It's still two weeks before the Heisei Fuuzoku DVD comes out, and it's already sold out at HMV Japan. But don't be too shocked - it happened because they had a much lower price than everyone else, and the recent online-released clips could've also had something to do with that. Other online stores with closer-to-retail prices are still accepting orders. Though I'd be skeptical about YesAsia because they overestimate availability of limited products all the time, and they're internationally more popular than other online sellers of Japanese CDs/DVDs, which means they're more likely to be sold out and less likely to tell you that.

I've ranted about this before (in the old boards), but I think including exclusive content (bonus songs/visuals) combined with making this into a limited product, is a crime against the universe. That other content should come in the form of nonlimited consumer product(s). There are later fans who are going to want this DVD primarily for the audio quality, who can't have it because it's sold out everywhere, because of all the people who wanted it for what are arguably the bells and whistles. Consider that more than 50% the bandwidth on this DVD is being used for audio (even when you're watching "motion graphics"), when for Ringo/Jihen concert DVDs and PV collections, audio is getting no more than 25% of the bandwidth.

I'd bet money that 95% of the buyers can't experience the DVD in 96kHz/24bit (an audio resolution 3 times more detailed than CDs). And "can't" isn't a subjective term here where people technically can play 96kHz but just "won't hear the difference". I mean peoples' players/computers are literally going to be capping them on 48kHz, either for circuitry limitations, or DVD-A protection scheme paranoia, or both. Cheap speakers/headphones don't help the matter either, but I'm not making any generalizations about how little or much money Ringo fans spend on those. I just know that the average person is uninformed and unprepared to deal with DVD-As, whether their speakers/headphones are great or not. And I'm not saying people ought to be prepared & informed, either. I'm just saying if they're not prepared, they shouldn't buy this DVD.

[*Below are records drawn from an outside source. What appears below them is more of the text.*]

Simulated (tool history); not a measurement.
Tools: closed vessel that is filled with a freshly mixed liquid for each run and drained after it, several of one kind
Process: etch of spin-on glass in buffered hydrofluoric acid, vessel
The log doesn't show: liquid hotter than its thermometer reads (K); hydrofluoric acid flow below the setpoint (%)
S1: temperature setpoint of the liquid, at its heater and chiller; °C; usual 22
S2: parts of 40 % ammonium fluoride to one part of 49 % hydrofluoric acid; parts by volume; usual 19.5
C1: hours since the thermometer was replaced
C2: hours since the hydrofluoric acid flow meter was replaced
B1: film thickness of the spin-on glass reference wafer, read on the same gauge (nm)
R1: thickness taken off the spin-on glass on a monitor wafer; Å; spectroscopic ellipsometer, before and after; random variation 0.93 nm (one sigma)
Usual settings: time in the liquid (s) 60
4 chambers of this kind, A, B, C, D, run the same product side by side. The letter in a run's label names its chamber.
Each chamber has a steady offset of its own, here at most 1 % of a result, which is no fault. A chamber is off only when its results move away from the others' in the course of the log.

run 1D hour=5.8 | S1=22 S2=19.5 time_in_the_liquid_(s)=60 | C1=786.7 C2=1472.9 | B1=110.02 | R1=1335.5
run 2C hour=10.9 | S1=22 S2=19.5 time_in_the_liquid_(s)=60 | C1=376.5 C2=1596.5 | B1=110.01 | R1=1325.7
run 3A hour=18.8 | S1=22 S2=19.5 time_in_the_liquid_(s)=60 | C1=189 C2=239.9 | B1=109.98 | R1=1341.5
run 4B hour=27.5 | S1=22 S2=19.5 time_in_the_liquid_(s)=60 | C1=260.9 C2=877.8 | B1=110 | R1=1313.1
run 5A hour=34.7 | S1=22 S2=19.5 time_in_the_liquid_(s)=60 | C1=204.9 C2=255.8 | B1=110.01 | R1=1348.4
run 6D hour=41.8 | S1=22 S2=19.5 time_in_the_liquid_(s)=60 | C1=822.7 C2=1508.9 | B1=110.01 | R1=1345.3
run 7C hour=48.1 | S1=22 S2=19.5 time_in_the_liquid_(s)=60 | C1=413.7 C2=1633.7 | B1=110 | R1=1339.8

The DVD-A format is such a proprietary mess that I myself almost want nothing to do with it, but I'm enough of both a fanboy and an informed/prepared audiophile that I'll jump through the hoops of dripping bullshit just this once - just for Ringo. I have an expensive sound system, and I own music for a lot of other artists, but I've never bothered to buy a DVD-A before. I've never ripped one before either, but I have the proprietary hardware/software combo to do so, and it's going to be a huge pain in the ass because DVD-A uses a different protection scheme than standard DVD videos. You could try ripping this DVD the same way you'd rip any other, but you're going to be capped at ripping 48kHz audio, because the other half of the audio quality is under the extended protection that DVD rippers (and most playback software/devices) can't decrypt.

I'm actually looking more forward to the LP, even though I'm still buying the DVD. LPs don't go according to digital measurements like 44.1kHz/48kHz/96kHz/etc - they are arguably infinite resolution (while digital is a bunch of dots in one place trying to mimic a solid line), and there's no such thing as proprietary bullshit with LPs. You can either play all of them in their entire quality or none of them - there is no inbetween.